For now, use MSE / Reconstruction error instead of loss function from the paper.


Optimize by sampling multiple ($M$) diffusion trajectories, thereby enabling training both the diffusion ordering network $q_ϕ(σ|G_0)$ and the denoising network
$p_θ(Gt|G_t+1)$ using gradient descent.

Create M trajectories (sequence of graphs) for each training graph. Where node decay order is sampled from $q_ϕ(σ|G_0)$ (or random, initially).

Train denoising network to minimize the negative VLB using SGD.
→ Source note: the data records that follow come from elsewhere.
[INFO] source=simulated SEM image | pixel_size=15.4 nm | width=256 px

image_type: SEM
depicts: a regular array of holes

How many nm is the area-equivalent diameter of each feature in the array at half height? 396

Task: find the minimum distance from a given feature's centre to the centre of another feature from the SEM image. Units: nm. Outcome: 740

Diffusion ordering network can be updated with common RL optimization methods, e.g., the REINFORCE algorithm. Creating M trajectories and computing the negative VLB to obtain rewards, and then updating the parameters of the diffusion ordering network using the REINFORCE algorithm.

In [89]:
# train denoising diffusion model
# use node decay ordering

# use wandb to log the model
import wandb

for num_layers in range(0, 200, 10):

    dn = DenoisingNetwork(
        node_feature_dim=dataset.num_features,
        num_node_types=dataset.num_classes+1,
        num_edge_types=3,
        num_layers=num_layers,
        out_channels=1
    )

    wandb.init(
            project="ARGD",
            group=f"v0.10_{num_layers}_layers",
            name=f"overfit_sample_right_mse_zerograd",
            # track hyperparameters and run metadata
            config={
                "policy": "train",
                "n_epochs": 10000,
                "batch_size": 1,
            }
        )

    optimizer = torch.optim.Adam(dn.parameters(), lr=0.0001)
    loss_fcn = torch.nn.MSELoss() # TODO use appropriate loss function (possibly NLLLoss)
    # require grad for model
    dn.train()

    M = 10 # number of diffusion trajectories to be created for each graph


    with tqdm(range(50)) as pbar:
        for batch in pbar:
            graph = dataset[batch]
            # print(f"Generating trajectories for graph")
            # node decay ordering, accoding to node_decay_ordering
            original_data = graph.clone()
            diffusion_trajectories = []
            for m in range(M):
                node_order = node_decay_ordering(graph)
                node_order = list(range(graph.x.shape[0]))
                # create diffusion trajectory
                diffusion_trajectory = [original_data]
                masked_data = graph.clone()
                for node in node_order:
                    masked_data = masked_data.clone()
                    
                    masked_data = mask_node(masked_data, node)
                    diffusion_trajectory.append(masked_data)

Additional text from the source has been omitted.